Why should I have to make it writeable for other users to be able to access it on my local host as the admin user?
If I were to deploy this code in the wild (I know MAMP isn't used that often in the wild, but still), what would I do? Wouldn't creating these kinds of permissions result in serious security holes?
EDIT 2: Aaaaaand now it's not working again. Again, no changes made to file preferences, etc., just a few tweaks to the actual php files themselves. I don't have any sharing enabled under my sharing settings in System Preferences... this behavior is really starting to become frustrating.
Open Activity Monitor and make sure all instances of Apache and MySQL are closed. Sometimes MAMP has a tendency to not actually quit those processes and the next time you start it up they're still running and it generally messes with things (how's that for a technical explanation?).

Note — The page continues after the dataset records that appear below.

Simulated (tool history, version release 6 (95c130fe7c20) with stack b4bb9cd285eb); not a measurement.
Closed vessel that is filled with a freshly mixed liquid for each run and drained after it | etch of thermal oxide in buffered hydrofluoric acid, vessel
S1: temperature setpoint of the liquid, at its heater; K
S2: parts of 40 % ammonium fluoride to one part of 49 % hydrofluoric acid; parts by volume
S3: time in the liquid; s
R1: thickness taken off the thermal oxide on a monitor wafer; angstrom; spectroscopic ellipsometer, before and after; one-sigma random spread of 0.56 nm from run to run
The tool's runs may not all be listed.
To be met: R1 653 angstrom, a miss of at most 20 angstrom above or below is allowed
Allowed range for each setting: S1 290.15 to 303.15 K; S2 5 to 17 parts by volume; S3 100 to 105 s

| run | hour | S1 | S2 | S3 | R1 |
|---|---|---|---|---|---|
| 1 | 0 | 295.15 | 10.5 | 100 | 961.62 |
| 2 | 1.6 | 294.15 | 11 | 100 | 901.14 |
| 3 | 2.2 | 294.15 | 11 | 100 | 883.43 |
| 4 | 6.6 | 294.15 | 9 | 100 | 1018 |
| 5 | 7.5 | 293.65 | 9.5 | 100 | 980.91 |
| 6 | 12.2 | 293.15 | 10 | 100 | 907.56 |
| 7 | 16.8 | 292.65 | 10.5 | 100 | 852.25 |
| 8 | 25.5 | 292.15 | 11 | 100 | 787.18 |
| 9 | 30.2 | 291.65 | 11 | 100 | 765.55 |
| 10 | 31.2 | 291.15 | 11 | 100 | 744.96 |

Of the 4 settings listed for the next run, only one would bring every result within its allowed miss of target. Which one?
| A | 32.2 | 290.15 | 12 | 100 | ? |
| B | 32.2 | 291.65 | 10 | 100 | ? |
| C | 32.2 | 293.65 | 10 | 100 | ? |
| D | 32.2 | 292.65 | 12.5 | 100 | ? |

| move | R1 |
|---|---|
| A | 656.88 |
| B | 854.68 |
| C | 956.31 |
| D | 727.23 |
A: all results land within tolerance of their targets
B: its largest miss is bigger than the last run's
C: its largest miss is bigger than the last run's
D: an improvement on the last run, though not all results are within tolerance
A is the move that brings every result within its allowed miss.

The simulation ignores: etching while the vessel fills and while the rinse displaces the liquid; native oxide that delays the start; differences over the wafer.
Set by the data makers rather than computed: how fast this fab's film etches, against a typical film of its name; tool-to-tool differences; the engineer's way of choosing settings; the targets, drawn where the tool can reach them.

Make sure there isn't any other process that's trying to use localhost for any reason. I came across this problem with POW installed. The POW process had stopped responding and it ended up interfering with MAMP's Apache.
Make sure that MAMP's settings haven't somehow been changes. I've seen MAMP revert custom document roots for seemingly no reason which can cause this.
I'd say even before any of this open your system preferences and make sure your Mac's own built-in Apache is off. You'll be able to see this in the Sharing section (it looks like its been moved in Mavericks however).